Cyber Resilience in Financial Services

Severe but Plausible:  By 2030 all financial institutions in the US are fully cyber resilient, meaning that they are prepared for a severe but plausible attack that will knock out all operational capabilities, and they will continue to support their customers in spite of it.

Because of my involvement in Sheltered Harbor, I'm often asked to discuss resilience in financial services. I'm at the stage in my life where I have a lot to reflect upon. So, when I was asked to be a Keynote presenter to a financial services resilience conference hosted by Dell and AWS, I thought: "This is like preaching to the choir." I've been around long enough to remember the days when this industry pioneered the use of 'Non-Stop Computing' (and requestor-server technology, by the way) using Tandem computers, new-fangled personal computers and all that followed.  Resilience was the name of the game then, like it is now.

Okay. Now that I dated myself, let me advance the calendar to 2030. Yes, I'll skip today and then come back. And since I am an optimist at heart, I'll describe the 2030 where we've survived today's perils. 

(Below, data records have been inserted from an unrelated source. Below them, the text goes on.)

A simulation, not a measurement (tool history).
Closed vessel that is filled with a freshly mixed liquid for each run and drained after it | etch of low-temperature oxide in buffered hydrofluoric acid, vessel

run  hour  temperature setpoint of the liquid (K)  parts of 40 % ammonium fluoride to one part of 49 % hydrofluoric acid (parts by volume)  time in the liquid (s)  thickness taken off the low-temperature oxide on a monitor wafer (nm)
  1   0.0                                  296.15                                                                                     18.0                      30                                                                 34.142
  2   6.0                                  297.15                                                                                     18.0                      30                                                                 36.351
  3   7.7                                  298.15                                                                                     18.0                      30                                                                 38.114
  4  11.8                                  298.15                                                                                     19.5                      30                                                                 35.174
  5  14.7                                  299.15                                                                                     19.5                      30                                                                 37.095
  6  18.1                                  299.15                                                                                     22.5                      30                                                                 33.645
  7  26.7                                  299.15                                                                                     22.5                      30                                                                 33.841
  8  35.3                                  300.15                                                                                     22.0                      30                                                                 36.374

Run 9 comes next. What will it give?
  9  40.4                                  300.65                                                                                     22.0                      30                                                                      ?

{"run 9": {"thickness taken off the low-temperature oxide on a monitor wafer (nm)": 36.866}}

I predict that by 2030 all financial institutions in the US are fully cyber resilient. By that I mean that they are all prepared for a devastating attack that will knock out all operational capabilities, and they know that they will continue to support their customers in spite of it. (My timing may be off by a few years, but I think we can get there. I'm an optimist. Actually, we must get there.) The current dynamic of whack-a-mole is unsustainable. I want to note that in my view of 2030, today's version of Sheltered Harbor will no longer be necessary. (Let me explain: I've been involved with Sheltered Harbor since we came up with the trusted approach that allows us to maintain public confidence even after a dire cyber-attack wipes out the operational capabilities of a bank, credit union or brokerage. That was back in 2016/17. As a not-for-profit industry initiative, we have been refining the approach and educating the entire industry and the ecosystem that supports it ever since.)

Even in the early days, it occurred to me that Sheltered Harbor was pioneering the development of a new paradigm for dealing with a disaster of a different type and magnitude, one which is not addressed well-enough by our current DR/BCP approaches. Internally, I thought, "we are creating DR 3.0". In my 2030 view, we think differently. In 2030 we all know that cyber is a very real (if not the most significant) risk to our operations, and so we have changed our thinking to incorporate cyber resilience in our planning. We have moved all of our critical operational systems to zero-trust cloud architectures, which can be inherently more resilient. 

In Carlos' 2030, any system can be re-instantiated in a new zero-trust environment in a matter of minutes. AND, copies of all critical data are held in environments that are isolated from normal operations, and therefore not subject to ransomware and related risks.

Yes, this is a simplistic - some might say naïve view. But, aside from the timeline which I admit may be a little aggressive, it is where the world is going - predominantly because of the costs involved in maintaining legacy systems. My vision assumes that we will expedite our progress, because it gives us the extra benefit of cyber-resilience, which is much needed and invaluable.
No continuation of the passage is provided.